Zoo API: Robotics

The xinfer::zoo::robotics module provides a suite of hyper-optimized, low-latency pipelines for common robotics tasks.

In robotics, performance is not optional. The "perception-to-action" loop—the time it takes for a robot to see the world, understand it, and react—must often be measured in milliseconds. The zoo classes in this module are designed from the ground up for these hard real-time constraints, providing the core building blocks for intelligent robotic systems.

These pipelines are built to run efficiently on power-constrained embedded hardware, such as the NVIDIA Jetson platform.


AssemblyPolicy

Executes a trained Reinforcement Learning (RL) policy for complex, vision-based manipulation tasks.

Header: #include <xinfer/zoo/robotics/assembly_policy.h>

Use Case: AI-Driven Robotic Assembly

This class is designed for tasks like peg-in-hole insertion, wire routing, or component assembly, where a robot must learn from both visual and physical feedback. The AssemblyPolicy acts as the robot's "brain," taking in sensor data and outputting low-level motor commands.

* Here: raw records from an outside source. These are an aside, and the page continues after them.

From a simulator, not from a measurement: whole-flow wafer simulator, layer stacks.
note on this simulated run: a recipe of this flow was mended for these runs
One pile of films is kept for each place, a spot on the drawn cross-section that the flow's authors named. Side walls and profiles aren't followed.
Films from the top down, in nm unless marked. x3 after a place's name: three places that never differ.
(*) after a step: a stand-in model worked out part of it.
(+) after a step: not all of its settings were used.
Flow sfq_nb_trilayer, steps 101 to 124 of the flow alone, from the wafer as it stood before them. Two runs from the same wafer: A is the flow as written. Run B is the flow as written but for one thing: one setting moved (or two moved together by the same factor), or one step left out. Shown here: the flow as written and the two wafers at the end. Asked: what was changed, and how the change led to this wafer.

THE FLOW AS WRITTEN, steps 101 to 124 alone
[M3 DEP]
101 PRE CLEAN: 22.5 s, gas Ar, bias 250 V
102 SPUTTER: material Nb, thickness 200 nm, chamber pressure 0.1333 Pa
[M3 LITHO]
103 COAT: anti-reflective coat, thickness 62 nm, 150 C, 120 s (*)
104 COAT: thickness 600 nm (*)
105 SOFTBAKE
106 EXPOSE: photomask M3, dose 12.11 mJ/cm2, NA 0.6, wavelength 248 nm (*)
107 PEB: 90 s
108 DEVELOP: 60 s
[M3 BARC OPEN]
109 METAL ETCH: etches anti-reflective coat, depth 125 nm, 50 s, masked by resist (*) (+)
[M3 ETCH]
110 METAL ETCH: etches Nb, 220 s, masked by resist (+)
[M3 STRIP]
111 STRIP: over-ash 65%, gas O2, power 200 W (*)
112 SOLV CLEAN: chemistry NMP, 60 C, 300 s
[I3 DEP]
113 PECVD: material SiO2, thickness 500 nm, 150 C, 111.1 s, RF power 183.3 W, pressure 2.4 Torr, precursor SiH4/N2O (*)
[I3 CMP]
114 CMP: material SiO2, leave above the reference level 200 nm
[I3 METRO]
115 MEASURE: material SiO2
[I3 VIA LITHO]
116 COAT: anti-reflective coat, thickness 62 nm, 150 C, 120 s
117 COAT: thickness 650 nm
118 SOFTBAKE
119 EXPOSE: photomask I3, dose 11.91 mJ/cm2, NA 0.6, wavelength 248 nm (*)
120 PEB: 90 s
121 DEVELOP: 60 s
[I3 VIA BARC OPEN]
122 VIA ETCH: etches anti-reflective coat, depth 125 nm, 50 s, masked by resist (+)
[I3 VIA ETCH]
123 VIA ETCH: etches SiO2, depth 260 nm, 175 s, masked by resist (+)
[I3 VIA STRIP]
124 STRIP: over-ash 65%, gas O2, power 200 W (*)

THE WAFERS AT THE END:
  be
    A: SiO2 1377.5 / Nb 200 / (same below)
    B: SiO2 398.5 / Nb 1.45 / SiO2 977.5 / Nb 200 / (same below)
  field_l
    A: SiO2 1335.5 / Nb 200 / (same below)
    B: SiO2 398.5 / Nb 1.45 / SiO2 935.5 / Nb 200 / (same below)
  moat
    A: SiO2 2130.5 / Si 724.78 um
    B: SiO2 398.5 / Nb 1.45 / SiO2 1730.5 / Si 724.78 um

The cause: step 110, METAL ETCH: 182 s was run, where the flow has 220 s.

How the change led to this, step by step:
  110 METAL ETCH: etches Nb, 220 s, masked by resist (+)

#include <xinfer/zoo/robotics/assembly_policy.h>
#include <opencv2/opencv.hpp>
#include <iostream>
#include <vector>
 
// This function would be in the robot's main control loop, running at high frequency (e.g., 100Hz)
void execute_robot_step(xinfer::zoo::robotics::AssemblyPolicy& policy) {
    // 1. Get current state from the robot's sensors.
    cv::Mat camera_image; // Image from the robot's wrist-mounted camera
    std::vector<float> joint_states; // Current angles of the robot's joints
    // ... update camera_image and joint_states from the robot's hardware interface ...
 
    // 2. Execute the policy to get the next action.
    //    This is a single, ultra-low-latency call to a fused C++/TensorRT pipeline.
    std::vector<float> next_action = policy.predict(camera_image, joint_states);
 
    // 3. Send the action to the robot's motor controllers.
    // ... send motor commands based on next_action ...
}
 
int main() {
    // 1. Configure and initialize the assembly policy.
    //    This loads two pre-built engines: one for vision, one for the policy MLP.
    xinfer::zoo::robotics::AssemblyPolicyConfig config;
    config.vision_encoder_engine_path = "assets/robot_vision_encoder.engine";
    config.policy_engine_path = "assets/peg_insertion_policy.engine";
 
    xinfer::zoo::robotics::AssemblyPolicy policy(config);
    std::cout << "Assembly policy loaded and ready.\n";
 
    // 2. Run the robot's control loop.
    // while (task_is_active) {
    //     execute_robot_step(policy);
    // }
 
    return 0;
}

Config Struct: AssemblyPolicyConfig Input: cv::Mat from a camera and a std::vector<float> of the robot's physical state. Output: std::vector<float> representing the next motor commands (e.g., joint velocities or end-effector deltas). "F1 Car" Technology: This class orchestrates multiple, hyper-optimized TensorRT engines (a vision encoder and a policy MLP) within a hard real-time C++ application, ensuring a consistent, low-latency perception-to-action loop.


GraspPlanner

Performs 6D pose estimation on an object to determine a stable grasp for a robotic hand.

Header: #include <xinfer/zoo/robotics/grasp_planner.h> (Note: This is a conceptual name for a 6D Pose Estimator specialized for robotics)

Use Case: Bin Picking

A robot needs to pick a specific object out of a bin of jumbled, randomly oriented parts. It must accurately determine the object's 3D position and orientation to grasp it successfully.

#include <xinfer/zoo/robotics/grasp_planner.h> // Conceptual header
#include <opencv2/opencv.hpp>
#include <iostream>
 
int main() {
    // 1. Initialize the grasp planner.
    //    The engine would be a specialized model trained on 3D data.
    xinfer::zoo::robotics::GraspPlannerConfig config;
    config.engine_path = "assets/6d_pose_estimator.engine";
 
    xinfer::zoo::robotics::GraspPlanner planner(config);
 
    // 2. Get an RGB-D image from a 3D camera.
    cv::Mat color_image; // ... from sensor
    cv::Mat depth_image; // ... from sensor
 
    // 3. Predict the 6D pose of the target object.
    auto grasp_poses = planner.predict(color_image, depth_image);
 
    // 4. Execute the grasp with the robot arm.
    if (!grasp_poses.empty()) {
        std::cout << "Found a graspable object. Executing pick.\n";
        // ... robot control logic to move to the grasp_poses ...
    } else {
        std::cout << "No graspable object found.\n";
    }
 
    return 0;
}

Config Struct: GraspPlannerConfig Input: cv::Mat for color and depth data. Output: A list of possible 6D grasp poses (position + quaternion rotation). "F1 Car" Technology: This pipeline would use custom CUDA kernels for point cloud processing (e.g., from the depth image) and a fused TensorRT engine for the final pose regression.